This mahogany writing box from Dorney Court dates to the late 18th century. It has the name Charles Palmer engraved on the cartouche. The Palmer family have lived at Dorney Court since 1624. It may well have been owned by the rather notorious Charles Harcourt Palmer, who died in 1838, although the name Charles occurs frequently in later generations of Palmers.
Dorney Court writing box before restoration
When it came onto the workshop, the polish on the outside of the box was badly marked and water-stained and the box was very dirty. The polish on the back of the box had completely degenerated.
Dorney Court writing box interior
The top of the box was not attached, as the hinges were broken.
The two interior writing surfaces on these boxes are held together by a strip of calico under the baize which is glued to each surface and acts as a hinge. This calico had disintegrated and the writing surfaces were barely held together by the very moth-eaten baize. This was the original baize, so it would have been nice to keep it, but in order to replace the calico hinge and get the box in working order, it had to be removed.

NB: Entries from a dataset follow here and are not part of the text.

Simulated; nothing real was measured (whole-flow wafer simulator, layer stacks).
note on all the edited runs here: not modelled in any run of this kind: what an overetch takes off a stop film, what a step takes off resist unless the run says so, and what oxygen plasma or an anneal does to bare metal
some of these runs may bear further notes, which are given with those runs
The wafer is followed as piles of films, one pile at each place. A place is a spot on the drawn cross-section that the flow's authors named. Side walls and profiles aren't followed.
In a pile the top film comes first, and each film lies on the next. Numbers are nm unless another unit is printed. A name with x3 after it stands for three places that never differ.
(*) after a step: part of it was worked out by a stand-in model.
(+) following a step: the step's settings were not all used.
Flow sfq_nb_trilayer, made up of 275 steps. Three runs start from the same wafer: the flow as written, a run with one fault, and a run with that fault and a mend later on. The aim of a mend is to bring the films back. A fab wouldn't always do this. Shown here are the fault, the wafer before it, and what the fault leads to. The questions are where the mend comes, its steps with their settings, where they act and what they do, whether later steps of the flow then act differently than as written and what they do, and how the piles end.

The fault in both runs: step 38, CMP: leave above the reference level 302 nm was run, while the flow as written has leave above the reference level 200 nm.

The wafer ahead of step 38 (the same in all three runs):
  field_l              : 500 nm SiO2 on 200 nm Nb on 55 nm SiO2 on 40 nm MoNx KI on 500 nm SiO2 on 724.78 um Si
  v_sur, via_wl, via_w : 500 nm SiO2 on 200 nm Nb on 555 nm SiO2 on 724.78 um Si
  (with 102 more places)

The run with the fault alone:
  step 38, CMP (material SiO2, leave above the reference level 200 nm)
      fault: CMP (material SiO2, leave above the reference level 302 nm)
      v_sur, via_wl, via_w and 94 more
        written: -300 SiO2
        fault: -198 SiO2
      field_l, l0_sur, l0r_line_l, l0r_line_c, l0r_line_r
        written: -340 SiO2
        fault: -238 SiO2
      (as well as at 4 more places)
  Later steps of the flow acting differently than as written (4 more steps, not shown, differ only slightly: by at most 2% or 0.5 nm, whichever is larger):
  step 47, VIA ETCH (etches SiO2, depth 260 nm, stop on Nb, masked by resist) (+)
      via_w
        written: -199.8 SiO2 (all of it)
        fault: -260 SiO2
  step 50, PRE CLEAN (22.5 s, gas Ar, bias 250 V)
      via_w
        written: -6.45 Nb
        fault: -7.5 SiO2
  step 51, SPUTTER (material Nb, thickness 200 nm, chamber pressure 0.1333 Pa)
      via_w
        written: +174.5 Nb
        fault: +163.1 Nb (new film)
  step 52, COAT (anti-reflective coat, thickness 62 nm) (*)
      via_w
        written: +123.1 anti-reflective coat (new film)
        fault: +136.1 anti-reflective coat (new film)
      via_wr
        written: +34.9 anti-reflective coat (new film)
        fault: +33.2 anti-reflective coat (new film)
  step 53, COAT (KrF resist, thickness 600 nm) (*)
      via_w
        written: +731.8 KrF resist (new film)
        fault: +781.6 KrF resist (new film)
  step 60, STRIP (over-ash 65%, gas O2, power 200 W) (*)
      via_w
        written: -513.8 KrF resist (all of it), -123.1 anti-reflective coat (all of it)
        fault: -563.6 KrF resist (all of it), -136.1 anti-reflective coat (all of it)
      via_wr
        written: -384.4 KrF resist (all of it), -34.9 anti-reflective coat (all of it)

At the top of the writing slope are the compartments for keeping pens, quills etc.. There are two lids, each with a tiny turned rosewood knob. The diameter of each knob is 8mm and one of them had broken off and was missing.
The box was cleaned, the broken hinges were brazed back together and the lid was re-fitted.
After removal of the baize, the bed was cleaned and the replacement baize was laid, using wallpaper paste as the adhesive. Small pieces of ribbon were inserted into a slit in each writing surface. These enable the surface to be lifted to access the storage compartment underneath. They are held in place by small wedges on the back of the writing surface.
Writing slope with new baize laid
A tiny exquisite rosewood knob was turned to match the existing one, which called for extra strong glasses and a very steady hand!
On the outside of the box, the top had to be stripped to allow the marks to be bleached. It was then re-coloured and patinated to match the rest of the box, and re-polished. Special care was taken to preserve the old patination of the brass. .
Dorney Court writing box after polishing
The back was coloured and polished. The remainder of the box was not re-polished but the existing polish was revived.
The back of the writing box
Finally it was given a wax polish and an old Georgian key was found in our collection of old keys. The key fitted, so it didn’t even need re-cutting.